Product Developers Will Benefit from Connected IoT and PLM, Arena Predicts
24 Nov, 2017 By: Cadalyst StaffOn their own, the Internet of Things (IoT) and product lifecycle management (PLM) each offer opportunities for product design professionals. What insights can result when the two systems are brought together?
By enabling products to connect with the Internet (and with each other), the Internet of Things (IoT) opens up new avenues for gathering information about product function, provides insights into user behavior, and enables functionalities not possible otherwise. But to realize these benefits, product developers must embrace new workflows, rethink how familiar products should work, and determine how to handle the heavy data loads their new designs will generate.
The latter is a source of headaches, but also tremendous opportunities. Feeding product developers a stream of real-world data about how — and how frequently — a product is used, the conditions it operates in, and how well it performs can yield improvements to that product, and even entirely new products, according to Arena Solutions. The company foresees a future in which a maturing IoT will deliver “enormous” benefits to product developers, making this data more accessible and actionable by connecting cloud-based PLM systems (such as its Arena PLM solution) with the IoT.

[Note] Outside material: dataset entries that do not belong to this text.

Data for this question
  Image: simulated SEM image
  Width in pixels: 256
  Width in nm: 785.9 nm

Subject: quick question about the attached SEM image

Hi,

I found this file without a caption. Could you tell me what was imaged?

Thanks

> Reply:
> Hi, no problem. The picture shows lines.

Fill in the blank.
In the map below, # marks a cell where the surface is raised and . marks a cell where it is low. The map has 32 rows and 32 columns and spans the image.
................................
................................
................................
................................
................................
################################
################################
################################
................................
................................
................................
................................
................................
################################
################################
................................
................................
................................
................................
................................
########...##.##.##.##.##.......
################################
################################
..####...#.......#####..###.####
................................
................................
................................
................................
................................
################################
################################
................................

“Now they can see much more clearly how to improve that product … all that guesswork and hunch-work starts disappearing,” said Steve Chalgren, executive vice-president of engineering and CTO at Arena Solutions.
It’s an evolution that mirrors what happened when software began migrating from on-premise implementations to the cloud a decade ago, Chalgren pointed out. Before that point, software developers had a disconnected view of their products' use, he said, relying on surveys, customer site visits, and feedback from sales teams. Although those information sources were valuable, they left crucial questions unanswered: “How many people are adopting and using it? Is it shelfware or not? What parts [of the software product] are they using or rejecting?”
As a cloud-based company, Arena is able to collect data about the use of its software that provides a clearer view of what works for customers — and what doesn't. “Now we can see with real data, and make real product improvements based on the data,” said Chalgren. “That’s the benefit to companies that are connecting their product with IoT.”
Informal Connectivity
Connecting PLM and IoT systems is not a new concept. “I think it happens already — it starts as an informal process,” Chalgren observed. Data collected by IoT developers, such as the number of times that a user presses a button on a product, is very helpful to engineering teams, he noted. “I don’t think you’d have to ask [engineers] to look at it, they’d be so curious.”
The next step is to make that transfer of data more programmatic, defining analytic triggers so when a particular threshold is reached, an engineering process is automatically launched — such as creating tickets in a PLM system. “It will just get more and more codified and automated,” Chalgren predicted. As for Arena, which provides an application programming interfaces (API) for integrating Arena with other systems, “we’re on a very clear path to connectivity,” he affirmed.
The Non-Optional IoT?
As Chalgren sees it, for product developers the impact of the IoT is not a matter of if, but when. “I think it’s just becoming part of every product. … It’s cheap to have a connected device and a chip,” he said. “Everyone’s going to be forced to do it.”
That growing ubiquity is reflected in Arena’s own customer base: more than 250 of them are major or startup IoT companies. That’s a huge increase over three or four years ago, Chalgren noted, when the number was no more than 50.
Improvements from one generation of a product to the next are much bigger than in the past. According to Chalgren, high-tech products continue to evolve after hitting the market almost as quickly as during their initial development. (The inclusion of electrical elements in IoT-connected devices is a contributing factor, as electrical engineering processes are much more iterative than mechanical ones.)
Chalgren also noted that many “companies you wouldn’t have thought of” are connecting. For example, he sees a huge opportunity in the automotive area, with cars and stoplights interacting, or with streetlights that can monitor and report on local weather conditions (an initiative that GE is pursuing). “I think IoT will move outside … will start going from the computer in the home to the real world.”
Boosting the Human Voice with Data
Embracing the IoT/PLM connection to gain product improvement insights will provide benefits in a variety of markets, Chalgren explained: “In a super highly competitive market, where small things make a big difference in your success, this is it.” And in a stable market where design teams are isolated from customers — meaning they don’t know about certain problem areas customers are encountering — gaining more insight into those problems can shake things up. “Someone is going to use that information to disrupt [the status quo],” he observed.
Even with the data Arena now gathers about its software via the cloud, the company still has a place for surveys and meetings with customers to observe their challenges and get their feedback. “There’s no replacement for hearing directly from someone about their frustrations, so I think that will continue, but it will be a lot more productive … before, we couldn’t even know where to look,” said Chalgren. “The improvement of communication, the quality of voice of the customer, is now able to be clear.”